So it's less of a headache to build on this in the future. So what does it look like if we try to reinterpret these benefits into a format that provides business outcomes? Not design benefits or deaf benefits.
So, a team benefit, efficiency.
What does that look like when we translate that to a business outcome.
28% faster to market.
Does that sound better? Anyone? Come one! Yes? (laughs) Is that an easier sell than just efficiency? (laughs) Vague, ambiguous, efficiency? More maintainable.
34% less maintenance cost.
These numbers are totally dependent on where you work. By the way.

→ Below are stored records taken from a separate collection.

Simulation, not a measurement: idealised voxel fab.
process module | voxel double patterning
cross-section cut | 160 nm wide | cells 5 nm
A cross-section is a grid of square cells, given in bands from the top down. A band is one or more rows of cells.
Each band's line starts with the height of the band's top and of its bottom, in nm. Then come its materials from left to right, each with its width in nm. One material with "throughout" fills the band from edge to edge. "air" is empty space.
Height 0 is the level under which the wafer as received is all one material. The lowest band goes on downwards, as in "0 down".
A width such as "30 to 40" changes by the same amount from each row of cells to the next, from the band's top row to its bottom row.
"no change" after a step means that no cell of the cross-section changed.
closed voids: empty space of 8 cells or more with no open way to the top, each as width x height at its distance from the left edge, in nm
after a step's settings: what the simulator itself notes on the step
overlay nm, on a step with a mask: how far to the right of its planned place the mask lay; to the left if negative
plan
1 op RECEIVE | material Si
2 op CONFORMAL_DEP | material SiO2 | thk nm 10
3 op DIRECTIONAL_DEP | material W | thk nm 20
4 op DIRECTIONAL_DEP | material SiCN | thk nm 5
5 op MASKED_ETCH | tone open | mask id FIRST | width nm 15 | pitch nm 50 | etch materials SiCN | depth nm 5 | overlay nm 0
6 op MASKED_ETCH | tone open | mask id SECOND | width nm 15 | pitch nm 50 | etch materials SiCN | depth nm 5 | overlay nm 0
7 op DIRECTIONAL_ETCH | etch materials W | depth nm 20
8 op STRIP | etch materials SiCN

Don't take these back to your boss.
(laughs) That would be really awkward.
A consistent user experience.
18% less support requests.
Accessibility, bakes in from the very start of the project. At 12% potential userbase increase on every project. And scalability, a stable foundation that will support the next five years of your future growth. So suddenly these are starting to sound better to a business.
Which is great.
Now that we know this and we've sort of translated all of these terms, how do we bring it all together into a great business case? Buckle up.
It's about to get boring.
(laughs) Business cases are very boring.
I did a lot of reading on the best way to structure them, and all the best ways to bring them together, and yeah man, it was dry. So, I'm gonna try and make it a little bit more fun. #1 a problem statement.
What are you solving with this thing that you're proposing? A really good problem statement, identifies a core problem, outlines who is impacted, and then the big one is describing how this negatively impacts the business goals or the current objectives at the time.
And that's coming back to tying all these things we want, to business objectives.
Man this remote is jumpy.
Okay, problem selection.
You're probably experiencing a lot of problems. If you're looking at having a design system. And you're probably looking to address lots of things on multiple fronts.
But the key here is, don't choose your problems. So make sure you ask your business case and choose one of your bosses problems or choose a really key business problem that you know everyone's struggling with.
The second thing you want to talk about is benefits and return on investment.
Again, very boring, very dry.
But what are we getting out of this proposed initiative? I love this quote form Brad Frost.
It's probably my favourite that I found on this topic. "a design system increases ROI largely "because it reduces cost rather than "directly increasing revenue." and I think that s probably where a lot of us fall flat the first time.
Because we're not clearly communicating that no it's not going to being in more money.
But it is going to make us more money over the long term because we're spending less. So the key thing when you're communicating the benefits is start with financials first.
(laughs) Upper management always wants to look at possible revenue before they're going to look at other preferable benefits like staff retention or employee satisfaction.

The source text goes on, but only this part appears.